1.5 million Canadians, or nine per cent of the total workforce, registered as self-employed in the 2014 census. That’s not a trivial portion of the population! These individuals face many challenges including tax preparation, keeping themselves going with a continuous stream of clients and work, and especially planning and saving for major financial goals.

Many self-employed individuals may seek out personal loans to help expand their business or help cover financial obligations, only to be told that they are not eligible for financial support from a major lender. Getting a loan as a contractor or self-employed worker is not impossible – it is, however, a process that requires plenty of due diligence and preparation.

Keep Your History On Hand

Lenders, no matter the type, will look for some proof of your financial history when assessing how to credit you with a loan. As a self-starter, you must be vigilant about keeping records of all the work you do, your earnings, hours, and tax returns. The more documentation of financial history you can provide, the better off you will be. Alternative finance firms (like Progressa) are rapidly making the underwriting process more efficient and adaptive so as to be able to evaluate more applicants with a wider range of documentation and eligibility factors, but a strong history is the bedrock of your application.

Make a Statement

When getting a mortgage or other loan, there is an option to declare what’s known as stated income. In this case, a lender will allow you to simply tell them how much you make instead of proving your income with two years’ worth of tax returns.

However, this may only apply if you were in the same profession for the two years prior to you becoming self-employed. Lenders will then typically estimate the average income within that profession to determine your income. Stated income, however, is a more complex way to prove your income, and not every lender is willing to accept this as proof.
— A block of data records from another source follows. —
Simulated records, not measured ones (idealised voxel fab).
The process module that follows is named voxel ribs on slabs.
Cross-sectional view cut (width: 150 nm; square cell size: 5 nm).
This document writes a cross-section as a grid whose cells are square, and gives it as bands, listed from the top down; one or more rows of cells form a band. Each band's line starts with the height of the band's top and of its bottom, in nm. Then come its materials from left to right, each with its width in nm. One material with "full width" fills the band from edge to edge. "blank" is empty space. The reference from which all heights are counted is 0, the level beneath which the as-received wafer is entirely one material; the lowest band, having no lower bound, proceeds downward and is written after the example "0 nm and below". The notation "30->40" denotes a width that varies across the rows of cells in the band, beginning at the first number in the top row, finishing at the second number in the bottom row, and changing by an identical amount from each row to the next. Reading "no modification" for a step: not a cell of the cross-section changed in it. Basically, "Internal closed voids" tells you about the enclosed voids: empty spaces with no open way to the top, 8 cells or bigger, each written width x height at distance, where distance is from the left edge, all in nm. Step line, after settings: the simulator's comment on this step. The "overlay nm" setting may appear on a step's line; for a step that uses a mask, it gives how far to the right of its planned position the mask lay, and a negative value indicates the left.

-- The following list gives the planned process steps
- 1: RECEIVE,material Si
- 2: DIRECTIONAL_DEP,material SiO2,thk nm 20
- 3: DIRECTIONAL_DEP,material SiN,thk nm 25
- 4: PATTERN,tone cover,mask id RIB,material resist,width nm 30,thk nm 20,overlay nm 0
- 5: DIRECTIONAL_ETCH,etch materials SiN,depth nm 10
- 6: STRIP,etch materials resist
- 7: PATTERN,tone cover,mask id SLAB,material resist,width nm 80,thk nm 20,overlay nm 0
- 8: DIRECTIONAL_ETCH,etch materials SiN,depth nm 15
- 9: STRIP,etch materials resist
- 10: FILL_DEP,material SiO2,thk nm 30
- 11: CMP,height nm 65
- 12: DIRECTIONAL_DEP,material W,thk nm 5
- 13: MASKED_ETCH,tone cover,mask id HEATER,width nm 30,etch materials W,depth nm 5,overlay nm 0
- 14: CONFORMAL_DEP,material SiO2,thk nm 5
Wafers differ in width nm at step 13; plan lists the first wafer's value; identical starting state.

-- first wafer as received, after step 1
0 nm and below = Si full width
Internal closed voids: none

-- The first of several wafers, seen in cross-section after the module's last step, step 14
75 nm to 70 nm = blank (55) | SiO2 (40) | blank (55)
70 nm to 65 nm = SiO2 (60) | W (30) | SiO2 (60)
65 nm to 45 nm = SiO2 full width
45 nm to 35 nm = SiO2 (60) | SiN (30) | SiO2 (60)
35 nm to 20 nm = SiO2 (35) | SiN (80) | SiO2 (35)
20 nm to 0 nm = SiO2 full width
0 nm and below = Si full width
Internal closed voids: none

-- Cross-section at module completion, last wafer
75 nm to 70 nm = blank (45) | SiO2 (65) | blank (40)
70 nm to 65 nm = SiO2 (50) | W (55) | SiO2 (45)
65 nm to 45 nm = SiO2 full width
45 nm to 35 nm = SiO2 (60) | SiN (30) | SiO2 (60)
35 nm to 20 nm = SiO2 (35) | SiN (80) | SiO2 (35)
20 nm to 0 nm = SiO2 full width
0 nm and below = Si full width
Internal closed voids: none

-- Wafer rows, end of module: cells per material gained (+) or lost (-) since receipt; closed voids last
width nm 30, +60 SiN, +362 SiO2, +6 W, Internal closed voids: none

If you are borrowing for a mortgage, The Canadian Mortgage and Housing Corporation offers different rates for self-employed individuals who can prove their income, and numerous private lenders offer coverage and rates for those who borrow using the stated income method.

Keep Your Credit Clean

Managing your credit score is even more important for financial planning than usual when you are your own boss. Taking measures to repair and optimize your use of credit – a topic we’ve covered in a range of other blogs on this page – will get you incredibly far when it comes to seeking out loans and other financial services.

With this advice in mind, remember that being self-employed may be a challenge, but it’s one you’re free to conquer on the terms that make the most sense for you. Don’t be discouraged, and work with an advisor if necessary to make sure you’re getting the most out of your hard work. With the proper preparation, freedom to access the financial resources you may need will no longer depend on the “nine to five.”